Collusion in Industrial Economics and Optimally Designed Leniency Programmes – A Survey

Panayiotis Agisilaou is a PhD student in the School of Economics and the ESRC Centre for Competition Policy – here is a summary of his recent working paper which draws on his thesis. The full working  paper is here 


  • Collusion among firms is one example of a situation in which free markets fail to efficiently allocate the scarce resources of an economy.
  • The negative effect of collusion on the welfare of consumers calls for government intervention.
  • The goals of antitrust policy are to dissolve existing cartels and to deter new cartels from forming in the future.
  • Leniency programmes are a powerful tool at the disposal of antitrust authorities. These aim to incentivise colluding firms to come forward and denounce their unlawful conduct.


  • The aim of this paper is to enhance our understanding of how leniency policies impact on cartel formation and sustainability.
  • The author provides a critical and systematic overview of the most influential contributions to the economics literature on collusion and leniency programmes in antitrust.
  • Also provided is a review of the literature on the economics of generic law enforcement, with a focus on self-reporting schemes, for crimes committed either by individuals or groups of individuals.

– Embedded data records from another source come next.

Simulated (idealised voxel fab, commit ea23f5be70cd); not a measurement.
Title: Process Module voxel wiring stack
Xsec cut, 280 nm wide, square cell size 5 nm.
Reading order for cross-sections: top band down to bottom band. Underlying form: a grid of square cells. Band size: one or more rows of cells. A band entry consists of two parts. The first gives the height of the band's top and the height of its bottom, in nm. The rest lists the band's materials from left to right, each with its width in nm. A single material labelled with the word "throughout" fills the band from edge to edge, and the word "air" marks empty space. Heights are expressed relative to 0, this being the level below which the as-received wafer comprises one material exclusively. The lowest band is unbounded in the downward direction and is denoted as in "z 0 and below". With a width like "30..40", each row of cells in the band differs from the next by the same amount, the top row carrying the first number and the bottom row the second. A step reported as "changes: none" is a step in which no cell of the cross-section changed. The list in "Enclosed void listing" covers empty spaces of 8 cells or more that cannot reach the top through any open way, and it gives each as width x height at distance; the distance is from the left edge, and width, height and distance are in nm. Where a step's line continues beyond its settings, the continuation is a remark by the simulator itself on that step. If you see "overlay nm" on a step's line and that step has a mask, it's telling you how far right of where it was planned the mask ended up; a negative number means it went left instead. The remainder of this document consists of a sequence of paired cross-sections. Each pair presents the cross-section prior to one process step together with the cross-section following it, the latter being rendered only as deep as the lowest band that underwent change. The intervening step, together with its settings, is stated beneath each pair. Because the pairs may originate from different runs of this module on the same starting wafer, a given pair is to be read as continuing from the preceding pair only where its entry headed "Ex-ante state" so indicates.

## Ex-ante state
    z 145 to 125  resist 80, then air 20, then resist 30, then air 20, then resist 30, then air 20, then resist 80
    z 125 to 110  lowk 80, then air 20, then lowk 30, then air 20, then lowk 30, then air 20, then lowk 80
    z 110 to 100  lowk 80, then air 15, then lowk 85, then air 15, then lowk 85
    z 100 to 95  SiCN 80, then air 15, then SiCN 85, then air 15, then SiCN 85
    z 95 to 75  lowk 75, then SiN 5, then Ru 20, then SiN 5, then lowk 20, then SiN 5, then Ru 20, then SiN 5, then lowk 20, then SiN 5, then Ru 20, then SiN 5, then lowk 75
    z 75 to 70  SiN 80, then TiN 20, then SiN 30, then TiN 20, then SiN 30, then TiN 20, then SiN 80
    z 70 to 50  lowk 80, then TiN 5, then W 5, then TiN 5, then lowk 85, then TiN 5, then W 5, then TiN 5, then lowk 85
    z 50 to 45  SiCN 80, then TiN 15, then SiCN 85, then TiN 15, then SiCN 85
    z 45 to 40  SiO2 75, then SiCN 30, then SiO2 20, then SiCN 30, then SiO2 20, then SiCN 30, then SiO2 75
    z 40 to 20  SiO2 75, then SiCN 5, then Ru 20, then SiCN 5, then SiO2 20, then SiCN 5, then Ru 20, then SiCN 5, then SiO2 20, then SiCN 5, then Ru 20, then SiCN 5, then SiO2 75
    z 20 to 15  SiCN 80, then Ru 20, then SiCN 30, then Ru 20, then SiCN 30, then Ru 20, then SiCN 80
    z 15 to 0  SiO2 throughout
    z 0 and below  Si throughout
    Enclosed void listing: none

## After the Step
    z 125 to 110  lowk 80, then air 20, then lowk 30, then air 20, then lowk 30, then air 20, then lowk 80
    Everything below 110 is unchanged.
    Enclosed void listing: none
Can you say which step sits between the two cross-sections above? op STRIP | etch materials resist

  • Post-investigation leniency may provide colluding firms with incentives to reveal evidence of significant added value to the antitrust authority. As a result, the judicial procedure accelerates and the costs of investigation diminish.
  • The deterrence effects of a leniency programme may be indirectly amplified to the extent that the savings made by the authority are used to conduct further market investigations.
  • The punishment strategy adopted by colluding firms to enforce their illegal agreement influences the deterrence effects of leniency programmes.
  • The restriction of eligibility to the first reporting firm curbs the ability of colluding firms to exploit the leniency programme.
  • The offer of a reward to the first self-reporting firm provides a powerful incentive to firms to self-report.
  • When colluding firms retain asymmetric evidence, the extension of eligibility for leniency to more than one firm facilitates the procedure for prosecuting cartels.
  • A more transparent leniency programme allows firms to accurately estimate the benefits accruing from a leniency application.
  • More severe punishment for repeat offenders enhances the efficacy of a leniency programme.
  • A confidential application procedure restricts firms’ abilities and scope to exploit the leniency programme.
  • A leniency programme for individuals is more effective than a corporate leniency programme.
  • Reduced fines (because of lenient treatment) make collusion less costly ex-ante (a pro-collusive effect).
  • Wrongly designed leniency programmes may provide firms with a credible mechanism to curb the opportunism which is inherent to illegal cartel agreements. Thus, contrary to policy objectives, a poor leniency programme may exacerbate cartel formation and/or render an existing cartel more robust.
  • A poorly designed leniency programme for individuals may have adverse effects on intra-firm hiring strategies and inter-firm benign cooperation.